Beneath Utah's vanishing Great Salt Lake, a hidden patchwork of fresh and salty groundwater

Walk out across the southern shore of Utah's Great Salt Lake and everything looks the same. Flat, cracked, white playa stretching to the horizon. The uniformity is deceptive. Beneath that featureless surface lies one of the more complex hydrological systems anyone has mapped under a terminal lake - and much of it was unknown until the lake started disappearing.

A lake in retreat

Great Salt Lake has shrunk by 70% since 1989, a casualty of upstream water diversions and climate change. The contraction has exposed roughly 800 square miles of playa and mudflats, creating potential environmental hazards - dust storms carrying heavy metals, habitat loss for migratory birds - but also opening terrain that was previously underwater to direct scientific investigation.

A team led by geophysicist Mike Thorne at the University of Utah seized the opportunity. Using electrical resistivity tomography (ERT) - a technique that sends electrical current through the ground and measures the resulting voltage to infer subsurface composition - they deployed survey lines at 30 locations around the lake's southern and eastern margins. The goal was to characterize a mysterious, mostly freshwater aquifer that had been hinted at but never systematically mapped.

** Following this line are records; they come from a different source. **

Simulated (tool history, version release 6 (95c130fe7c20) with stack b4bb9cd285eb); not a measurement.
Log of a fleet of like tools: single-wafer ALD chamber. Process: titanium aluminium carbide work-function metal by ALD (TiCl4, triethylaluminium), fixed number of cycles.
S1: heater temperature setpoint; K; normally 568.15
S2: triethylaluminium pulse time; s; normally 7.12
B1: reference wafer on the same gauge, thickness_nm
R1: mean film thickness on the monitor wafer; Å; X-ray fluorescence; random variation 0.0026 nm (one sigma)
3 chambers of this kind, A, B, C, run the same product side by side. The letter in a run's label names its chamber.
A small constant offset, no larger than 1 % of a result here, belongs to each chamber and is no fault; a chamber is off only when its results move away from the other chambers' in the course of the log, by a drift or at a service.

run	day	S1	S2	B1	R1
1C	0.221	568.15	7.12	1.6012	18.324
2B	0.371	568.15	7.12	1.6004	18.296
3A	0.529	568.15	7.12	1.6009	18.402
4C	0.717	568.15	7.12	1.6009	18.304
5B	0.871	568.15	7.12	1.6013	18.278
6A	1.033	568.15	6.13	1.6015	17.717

Salty on one block, fresh on the next

The findings, published in Geosciences with graduate student Mason Jacketta as lead author, reveal dramatic lateral variation. At the westernmost survey site near Burmester, where the Stansbury Mountains meet the lake, a thick layer of very salty groundwater sits just a few meters below the surface. At Saltair, in the middle of the southern shore, the team found brine trapped beneath a hard mineral layer of mirabilite, a sodium sulfate mineral. Cracks in this mineral layer allow brine to rise to the surface.

But move east toward Lee's Creek Natural Area, and the picture changes entirely. There the researchers detected freshwater at shallow depths - sometimes just three meters below ground. This freshwater likely arrives from mountain recharge, though some of it could be a remnant of ancient Lake Bonneville, which covered the region until roughly 14,000 years ago.

The patchwork defies simple characterization. Geology, river inputs, mountain snowmelt, and the lake's long history of rising and falling have created a subsurface mosaic that changes over short distances.

Freshwater under Farmington Bay

Under Farmington Bay on the east shore, facing the snow-laden Wasatch Mountains, the picture is different again. A forthcoming paper by Thorne and Jacketta will show that groundwater there is almost entirely fresh below about four meters under the playa. This aligns with findings from a separate team led by geologist Bill Johnson, who drilled wells of varying depths in the bay's exposed lakebed.

But Thorne's most striking finding is still more exotic. In certain locations under Farmington Bay, saltwater appears to be penetrating downward in narrow columns into the freshwater below - a phenomenon called convective instability, driven by the density difference between the overlying brine and the lighter freshwater beneath it. Thorne believes this is only the second time this process has been observed in a natural environment anywhere on Earth.

How much freshwater is there?

The practical question driving much of this research is water supply. Utah's population is growing, its rivers are over-allocated, and climate change is reducing mountain snowpack. A substantial freshwater aquifer beneath the Great Salt Lake playa could be a resource - but only if withdrawing from it would not cause other problems.

"We can see it's a large volume," said Bill Johnson. "What we don't know is the flux. What can we pull out of it without harming other beneficial impacts of that groundwater?" Those impacts include maintaining the lake's remaining ecosystem, supporting the artesian springs that create small vegetated mounds on the exposed lakebed, and preserving the complex geochemical balance of the subsurface.

A new field of study

Terminal lakes - lakes with no outlet that become saline through evaporation - are among the world's most imperiled landscapes. They are common across the Great Basin and provide critical habitat for migratory birds. Around the globe, water diversions have drained many of them, creating environmental disaster zones that unleash dust pollution.

Despite their ecological importance, the groundwater beneath terminal lakes has received remarkably little scientific attention. Thorne's work is foundational - the first systematic geophysical characterization of subsurface hydrology under a terminal lake playa.

The research is funded by the Utah Department of Natural Resources and involves several University of Utah geology faculty. It will not resolve the Great Salt Lake's decline, which ultimately requires reducing upstream water diversions. But it is filling in a map that nobody had drawn - revealing that beneath one of America's most visible environmental crises lies a hidden hydrological world far more complex than the flat, empty surface above it would suggest.